1. General Provisions
1.1. This Affiliate Agreement (hereinafter - “Agreement”) together with IO and Affiliate Marketing Guideline (hereinafter - “Marketing Guideline”) contain the complete terms and conditions that apply to you becoming an Affiliate (hereinafter - “Affiliate”) in MacKeeper Affiliate Program (hereinafter - “Program”). Please note that throughout this Agreement, “Clario”, "we," "us," and "our" refer to Clario, and “Affiliate”, "you", "your" and "yours" refer to the Affiliate.
1.2. By submitting your application, you agree to be bound by the terms of this Agreement and Marketing Guidance (attached at the bottom of the Agreement). By entering this Agreement you hereby represent and warrant that you are at least 18 years old or other legal age and have full, lawful power and authority to enter into and to carry out the terms of this Agreement.

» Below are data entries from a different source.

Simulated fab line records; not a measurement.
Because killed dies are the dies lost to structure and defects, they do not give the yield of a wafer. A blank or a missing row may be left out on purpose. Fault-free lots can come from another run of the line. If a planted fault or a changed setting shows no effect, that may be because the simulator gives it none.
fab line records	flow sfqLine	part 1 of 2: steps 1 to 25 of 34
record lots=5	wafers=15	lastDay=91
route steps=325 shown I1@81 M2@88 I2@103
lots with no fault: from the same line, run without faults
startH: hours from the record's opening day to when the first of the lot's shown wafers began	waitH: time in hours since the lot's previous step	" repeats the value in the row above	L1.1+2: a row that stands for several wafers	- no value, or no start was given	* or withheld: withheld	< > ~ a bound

2. Affiliate Rights and Obligations
2.1. To begin the enrollment process, you need to complete and submit the online application at the https://app.impact.com/campaign-promo-signup/Mackeeper.brand. We will review the application and will approve or reject it. The fact that we approve your application does not imply that we may not re-evaluate your application. We may reject your application or terminate this Agreement at any time at our sole discretion.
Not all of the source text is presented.